Monday, December 16, 2013

Forgiveness for enemies who destroy their churches (from Coptics in Egypt) and compassion and limits to unfettered capitalism from Vatican

Anyone who watched this week's CBS 60 Minutes, during which Bob Simon explored the plight of Coptic Christians in Egypt, cannot be immune to the savage destruction inflicted on their churches by radical Islamists. Many Muslims believe that Coptics, in siding with the military in the coup that overturned the Muslim Brotherhood's president, Mohammed Morsi, were responsible for his overthrow and sought revenge against the Coptics.

The ongoing political violence in Egypt has led to unprecedented attacks on the country's Coptic Christian minority, the worst in their history.  Copts, who make up roughly 10 percent of the Egyptian population, were the target of revenge by Muslim mobs this summer after Egypt's first Islamist president was overthrown in a military coup. Over 40 Christian churches all over Egypt were gutted by arson and looted -- some over a thousand years old and full of priceless relics. Copts have also been murdered in ongoing sectarian violence......
One of the Coptic Church's senior leaders, Bishop Thomas, says revenge is not his religion's way.  "Forgiveness is a very important principle in the Christian life," he tells Simon.  "When you are able to present forgiveness, and love, you are able as well to ask for justice."
 (from the CBS 60 Minutes website, December 15, 2013)

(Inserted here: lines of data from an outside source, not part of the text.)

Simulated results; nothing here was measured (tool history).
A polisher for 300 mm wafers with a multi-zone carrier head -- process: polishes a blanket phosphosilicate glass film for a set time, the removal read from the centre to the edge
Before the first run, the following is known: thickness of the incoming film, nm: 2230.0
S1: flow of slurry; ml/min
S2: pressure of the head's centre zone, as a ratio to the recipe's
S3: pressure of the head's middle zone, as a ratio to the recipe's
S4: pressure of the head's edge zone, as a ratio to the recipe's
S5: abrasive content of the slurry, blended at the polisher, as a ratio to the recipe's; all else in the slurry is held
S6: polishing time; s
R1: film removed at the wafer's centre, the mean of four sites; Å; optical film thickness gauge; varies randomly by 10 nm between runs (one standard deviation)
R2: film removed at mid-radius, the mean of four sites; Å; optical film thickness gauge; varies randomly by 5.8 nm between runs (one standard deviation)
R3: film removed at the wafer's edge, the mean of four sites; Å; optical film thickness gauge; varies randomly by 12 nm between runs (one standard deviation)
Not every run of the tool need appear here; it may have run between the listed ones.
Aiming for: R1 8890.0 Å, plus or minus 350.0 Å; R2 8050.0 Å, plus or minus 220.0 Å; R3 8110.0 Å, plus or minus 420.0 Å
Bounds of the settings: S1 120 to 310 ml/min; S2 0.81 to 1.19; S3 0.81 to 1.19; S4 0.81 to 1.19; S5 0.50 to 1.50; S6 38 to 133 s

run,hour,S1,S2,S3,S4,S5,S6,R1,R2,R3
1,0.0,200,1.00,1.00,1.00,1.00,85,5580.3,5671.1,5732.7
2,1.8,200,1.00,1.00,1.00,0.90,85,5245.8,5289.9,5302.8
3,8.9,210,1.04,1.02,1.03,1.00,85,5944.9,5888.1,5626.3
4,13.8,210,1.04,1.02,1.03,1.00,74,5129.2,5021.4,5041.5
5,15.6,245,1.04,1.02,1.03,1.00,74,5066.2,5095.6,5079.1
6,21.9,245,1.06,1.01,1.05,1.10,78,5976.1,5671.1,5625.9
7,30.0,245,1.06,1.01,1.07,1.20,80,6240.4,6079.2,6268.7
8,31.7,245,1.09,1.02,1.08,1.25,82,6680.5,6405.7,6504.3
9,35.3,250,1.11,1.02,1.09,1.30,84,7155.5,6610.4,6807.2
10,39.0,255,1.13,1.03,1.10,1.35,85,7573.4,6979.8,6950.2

Painting slogans on the ruins of the Coptic churches that read Egypt is now Islamist, and leaving that message as the calling card of the terrorists who did their hateful acts of destruction, would not inspire the kind of patience and tolerance, of the acceptance of martyrdom, if such slogans were painted on the walls of Christian churches in many of the cities of the west. There would be police investigations, and if possible, prosecutions, convictions and  imprisonments, conducted by the civil authorities.
While watching the Coptic piece, I was wondering if what has happened in Egypt to the Coptics is a foretaste of what radical Islamists are holding as their ultimate vision for their current terrorist crusade against Christians. If it is, then Christians will become intimately acquainted with the kind of violence that Jews have encountered for decades, if not centuries.
And while moderates of all faiths would encourage everyone of all religions to learn the nuances of the faiths of their counterparts from other faith communities, one has to wonder whether or not such encouragement and support can sustain the level of learning, leading to tolerance, that will be required to adopt a position similar to that of the current Coptics in Egypt.
Linking forgiveness to an ensuing petition for justice is not an equation often witnessed in North American communities, with the possible exception of the Amish and Mennonite communities.
Earlier in the day, on an ABC political panel, Cokie Roberts, one of the former hosts of the Sunday talk show, equated the Pope's refreshing message of compassion for the poor in his first nine months in the Vatican to the words of Jesus, wondering why those words were generating so much buzz, unless those generating the buzz were completely unfamiliar with the New Testament.
Tolerance for their enemies, even forgiveness, from the Coptics, and compassion for the poor, even excoriating the rampant and unfettered capitalism that globalization has brought from the Vatican....who knows if we are not entering a time of reversal of some of the fortunes of both radical terror from religious fundamentalists and limits to the unfettered greed that has so seduced Wall Street...oh but that has to be nothing more than a wish-fulfillment dream on the part of this scribe.
Let's not forget that it was Rush Limbaugh, he of the $40 million annual contract, who this week pilloried the Pope for his attack on "unfettered capitalism" which, according to Limbaugh, is the core of the American culture.
Extreme and unfettered capitalism is one enemy faced by all people attempting to eke out an existence on the planet; extreme and apparently unfettered "righteousness" is another enemy faced by those considered to be opponents of "extremeism" in the service of Allah...is there any connection to the apparent unleashing of the forces of extremeism, whether in the service of greed or in the service of Allah?...
Does it really matter which idol is worshipped, when the actions of those worshipping at the idol include the destruction of what others hold sacred, like the peaceful pursuit of a decent living, and the peaceful right to worship as they see fit?
Clearly, the world needs more messages like those coming from both the Vatican and the Coptic leaders in Egypt, conflating both compassion and forgiveness that are the core of the gospel message.
Many church leaders, right here in North America, would do well to read, reflect and implement the guidance of their seemingly detached leaders from other segments of the Christian faith in other parts of the world.